Pallab Bhattacharyya
(Pallab Bhattacharyya is a former director-general of police, Special Branch and erstwhile Chairman, APSC. Views expressed by him is personal. He can be reached at pallab1959@hotmail.com)
On July 29, 2025, India marked the fifth anniversary of the National Education Policy (NEP) 2020—an ambitious roadmap heralded as the country’s first education policy of the 21st century. Introduced to overhaul the outdated 1986 framework, NEP 2020 was envisioned as a transformative vision that could reshape India’s knowledge economy and prepare it to harness its demographic dividend in time to realise the goal of becoming a developed nation by 2047. Five years on, the policy’s journey is marked by pockets of notable success, glaring implementation gaps, and an urgent call for course correction.
Perhaps the most lauded achievement of NEP 2020 has been in the domain of foundational literacy and numeracy. The NIPUN Bharat mission, launched in 2021, has reached over 4.2 crore students across 8.9 lakh schools. Literacy levels in Grade 3 rose from 58% to 70% in targeted institutions between 2020 and 2023. The early childhood care and education thrust under the 5+3+3+4 pedagogical structure also recorded progress, with age-appropriate pre-primary coverage reaching 80% for 3-year-olds and 85% for 4-year-olds. The introduction of Jadui Pitara learning kits for joyful learning represents a significant shift in classroom engagement.
Curriculum reform has also advanced meaningfully. The rollout of the National Curriculum Framework for School Education (NCF-SE) in 2023, integrated textbooks for classes 1 to 8, and a multidisciplinary approach at all education levels reflect a policy striving to modernize content and pedagogy. Higher education too saw structural upgrades with the introduction of four-year undergraduate programmes in 105 universities and the Academic Bank of Credits (ABC), now housing over 2.75 crore students and 1,667 institutions. The rise of multilingualism, evidenced by national entrance exams being offered in 13 Indian languages and the launch of over 100 undergraduate books in regional tongues, showcases efforts to democratize access.

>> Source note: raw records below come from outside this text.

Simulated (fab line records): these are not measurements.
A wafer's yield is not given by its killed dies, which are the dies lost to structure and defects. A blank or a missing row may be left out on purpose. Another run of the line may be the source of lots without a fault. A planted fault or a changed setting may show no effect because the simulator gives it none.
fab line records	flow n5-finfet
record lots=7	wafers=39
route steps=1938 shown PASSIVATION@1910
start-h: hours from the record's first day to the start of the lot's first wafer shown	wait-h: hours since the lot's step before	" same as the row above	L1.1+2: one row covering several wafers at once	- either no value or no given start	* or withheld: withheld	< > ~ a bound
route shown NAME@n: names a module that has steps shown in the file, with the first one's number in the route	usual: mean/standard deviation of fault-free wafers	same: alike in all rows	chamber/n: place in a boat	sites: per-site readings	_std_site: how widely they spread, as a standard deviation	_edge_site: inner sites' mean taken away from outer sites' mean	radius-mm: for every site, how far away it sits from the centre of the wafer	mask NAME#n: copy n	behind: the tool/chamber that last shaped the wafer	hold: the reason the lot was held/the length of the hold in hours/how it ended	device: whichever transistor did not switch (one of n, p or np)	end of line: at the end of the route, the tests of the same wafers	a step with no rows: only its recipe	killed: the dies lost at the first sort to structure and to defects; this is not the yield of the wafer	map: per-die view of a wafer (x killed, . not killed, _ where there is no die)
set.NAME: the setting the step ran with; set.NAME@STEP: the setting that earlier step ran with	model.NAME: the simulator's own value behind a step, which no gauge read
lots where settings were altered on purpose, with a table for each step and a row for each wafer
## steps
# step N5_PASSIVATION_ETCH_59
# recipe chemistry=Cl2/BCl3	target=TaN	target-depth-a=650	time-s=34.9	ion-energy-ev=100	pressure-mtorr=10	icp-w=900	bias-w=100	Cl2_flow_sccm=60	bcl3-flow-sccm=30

Digitization has been one of NEP 2020’s driving engines. With 72% of schools connected to the internet, 200 SWAYAM PRABHA channels, the proliferation of the DIKSHA platform, and the expansive PM e-VIDYA initiative, the policy’s ambition to harness technology for equity is clear. Moreover, the SAMARTH digital governance platform now empowers over 13,000 higher education institutions. Teacher development has also received a boost, with over 4 lakh teachers trained under NISHTHA and 2.5 lakh higher education faculty empowered via the Malaviya Mission. Crucially, India’s global education footprint is expanding—Deakin University, the University of Wollongong, and the University of Southampton now operate campuses in India, while IITs are opening overseas branches in Zanzibar and Abu Dhabi.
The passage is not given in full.